Fifth arrest after copper thefts damage historic Lowndes Co. churches

Fifth arrest after copper thefts damage historic Lowndes Co. churches
Wilbert Wright was arrested Tuesday. Josie McCall was arrested the previous Friday. (Source: Lowndes Co. Sheriff's Office)
Wilbert Wright was arrested Tuesday. Josie McCall was arrested the previous Friday. (Source: Lowndes Co. Sheriff's Office)
Kendrick Mason (large photo), Nicholas Moore (top) and Adam Spann (bottom). (Photo Source: Lowndes Co. Sheriff's Office)
Kendrick Mason (large photo), Nicholas Moore (top) and Adam Spann (bottom). (Photo Source: Lowndes Co. Sheriff's Office)
(Source: WSFA 12 News)
(Source: WSFA 12 News)
Copper thieves leave $15,000 worth of damage at Braggs Christian Church in Lowndes County (Source: WSFA 12 News)
Copper thieves leave $15,000 worth of damage at Braggs Christian Church in Lowndes County (Source: WSFA 12 News)
Some of the damage left at Farmersville United Methodist Church (Source: WSFA 12 News)
Some of the damage left at Farmersville United Methodist Church (Source: WSFA 12 News)

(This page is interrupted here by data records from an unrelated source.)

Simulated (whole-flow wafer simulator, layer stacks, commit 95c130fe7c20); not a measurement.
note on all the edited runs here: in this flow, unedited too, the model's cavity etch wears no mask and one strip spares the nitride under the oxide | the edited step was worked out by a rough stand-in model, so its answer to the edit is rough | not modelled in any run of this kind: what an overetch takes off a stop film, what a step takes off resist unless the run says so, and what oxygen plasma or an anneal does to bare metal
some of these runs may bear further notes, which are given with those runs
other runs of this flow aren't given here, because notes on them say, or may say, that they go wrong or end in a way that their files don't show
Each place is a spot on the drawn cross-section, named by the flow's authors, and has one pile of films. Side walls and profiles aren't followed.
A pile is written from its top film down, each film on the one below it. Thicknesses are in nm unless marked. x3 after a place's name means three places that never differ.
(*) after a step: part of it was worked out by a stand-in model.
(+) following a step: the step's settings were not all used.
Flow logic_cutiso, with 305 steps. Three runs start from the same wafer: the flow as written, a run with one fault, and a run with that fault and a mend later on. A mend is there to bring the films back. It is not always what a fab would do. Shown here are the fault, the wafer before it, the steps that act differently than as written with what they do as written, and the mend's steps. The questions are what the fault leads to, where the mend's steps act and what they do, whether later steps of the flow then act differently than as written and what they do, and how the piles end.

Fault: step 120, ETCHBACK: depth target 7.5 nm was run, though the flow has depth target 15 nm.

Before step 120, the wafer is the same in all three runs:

LOWNDES CO., AL (WSFA) - Investigators with the Lowndes County Sheriff's Office say they've arrested a fifth person in connection to multiple cases of copper thefts at historic Lowndes County churches. The latest suspect, Wilbert Wright, turned himself in to authorities Tuesday.

Wright joins other suspects including Josie McCall, arrested Friday; Kendrick Mason, arrested Thursday after a brief chase through the woods near his home; and Adam Spann and Nicholas Moore, arrested Wednesday.

It's believed Wright will be the last suspect arrested in connection to the investigation, the sheriff's office said.

Investigators say the suspects targeted several historic, rural churches and left thousands of dollars in damage in their wake. As a result of the damage, a relief fund has been set up by the Lily Missionary Baptist Church in Letochatchee.

Donations can be made at BancorpSouth Bank, which has locations in Hayneville and Fort Deposit.

Six churches have been broken into in the Farmersville and Braggs communities over the past two weeks. For several of the congregations, it's not the first time criminals have set their sights on the place where they worship.

At New Bethel Baptist Church off Highway 21, thieves went under the church and cut copper with bolt cutters, damaging water lines and gas lines and the air conditioning.

Next door at Braggs Christian Church, two air conditioning units were stolen from the back of the church and more than $15,000 worth of damage was left behind. The suspect or suspects crawled through a seven inch space between steel bars that were welded to the doors that lead under the church and all of the copper was stolen. Repairs will impact the sanctuary, which church members recently worked to restore.

"They cut the copper off level with the floor of the church to where when we replace it, we've got to tear up part of our sanctuary now," said church secretary Karla Crook Golson. "They did all this damage for probably not even $50 worth of copper. It's hard to understand why somebody would target a church of all places. They totally wrecked this church, from one end to the other, everything."

In the Farmersville community, the congregation at First Missionary Baptist Church is dealing with their second break-in over the past year. Thieves tore apart the air conditioning unit in the back and ripped copper out from underneath the church. They also broke a window and went inside to steal copper from the heat pump, causing at least $10,000 in damage.

The church just spent $5,000 to redo the air conditioning and heating after being targeted by copper thieves. A big screen TV was also stolen during the first incident.

"It's really and truly devastating. It hurts," said John Thicklin, Chairman of the Deacon Board.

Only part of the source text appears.